The Evil of Banality
Stand-up comics learn their craft on-stage. Sure, they might grow up watching old episodes of Evening at the Improv or recreating bits from Steve Martin, Bill Hicks or Mitch Hedberg in their bedrooms, but it's not until they stand behind a microphone under a hot light in front of a handful of paying customers that their act truly takes shape. From experimenting with crowd work to tweaking rhythms to figuring out how certain jokes play to different audiences, the very nature of stand-up involves learning on the job--in public.
Does the same apply to filmmaking? I didn't used to think so. Once, the only way to shoot, screen, and distribute a movie was to have the backing of a major studio. Today, cameras are cheap, festivals all over the world invite young auteurs to show their stuff, and the Internet has made it possible to instantly share or sell any work of art to an infinite audience. The up-side is that moviemaking is no longer the purview of the gods. The downside is that every third person in America thinks they're a writer/director.
Which brings me to Paul's House. Adam Mient's seventy-minute psychological thriller shows a lot of promise, but is crippled by a lack of refinement--refinement one might find either in film school or in deep, independent movie scrutiny. I was alternately fascinated and pissed off while watching this, and couldn't help but wonder if Mient had screened his work-in-progress for people, or if he'd toiled in a vacuum and debuted his first draft as the final draft.

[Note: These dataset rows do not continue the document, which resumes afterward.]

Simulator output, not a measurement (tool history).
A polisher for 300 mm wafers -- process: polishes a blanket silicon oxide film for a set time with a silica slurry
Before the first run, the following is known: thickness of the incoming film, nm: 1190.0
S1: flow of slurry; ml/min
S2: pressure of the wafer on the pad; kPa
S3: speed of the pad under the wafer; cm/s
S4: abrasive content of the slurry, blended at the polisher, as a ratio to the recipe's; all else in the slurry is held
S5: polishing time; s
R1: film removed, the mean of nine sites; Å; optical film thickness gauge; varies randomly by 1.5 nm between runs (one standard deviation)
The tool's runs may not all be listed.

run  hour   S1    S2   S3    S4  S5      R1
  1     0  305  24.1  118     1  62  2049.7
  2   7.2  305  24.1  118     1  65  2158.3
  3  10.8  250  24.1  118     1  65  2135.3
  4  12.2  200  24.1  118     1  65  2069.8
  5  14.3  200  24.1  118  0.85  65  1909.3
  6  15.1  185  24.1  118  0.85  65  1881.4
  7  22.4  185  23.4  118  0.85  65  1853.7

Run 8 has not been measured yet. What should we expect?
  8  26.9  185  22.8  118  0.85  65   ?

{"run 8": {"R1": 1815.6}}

Vic Avis stars as Paul, a lumpy suburbanite who's gone off his meds. He skips work to fastidiously clean his house and engage in screaming matches with whoever it is that he has locked in a basement bedroom. The voice (Mient) taunts Paul, alternately pleading to be let out and warning him that the cops are only moments away from hauling his crazy ass to jail. Over the course of a couple days, we see Paul scrub his countertops, arrange magazines, and perfectly set out silverware in preparation for a TV-dinner dinner. Occasionally, he flashes back to stalking episodes involving his newly-exed girlfriend (Jessica Carrillo), but ninety-nine percent of Paul's House takes place inside Paul's house.
I love the idea of the movie. There's a great Edgar Allan Poe vibe to Paul's story, and Mient does an uncomfortably good job of depicting OCD. Avis brings a naturalism to the physical manifestation of Paul's obsessions that--combined with Mient's alternately quick and snail-slow editing--make for a viewing experience that's as frustrating as it is fascinating. It's a pure filmmaking expression of what's going on inside the main character's itchy mind.
Unfortunately, Paul's House is not a silent film. Every time the characters speak, the narrative coolness of the silent material is flushed down the toilet. It could be argued that because Paul is a Midwestern character that, yes, both his own voice and the voice he hears behind the door could, reasonably, have thick Midwestern accents. Intellectually, I get it. But as an audience member watching a movie, I wanted nothing more than to shut the sound off. Vic fares slightly better than Mient, mostly because of the good will established with his physicality (part of which, admittedly, is his uncanny resemblance to Re-Animator star Jeffrey Combs).
But the director should have hired an actual voice actor to pull off the scary presence behind the door. He's so bad that I had to tune the performance out and focus strictly on the words; as scripted, the dialogue is pretty good--but the delivery has the flat, working-class tone of a half-interested plumber running lines (Mient's poor inflection made it impossible for me to tell when the voice was sincerely crying for help and when it was mocking Paul).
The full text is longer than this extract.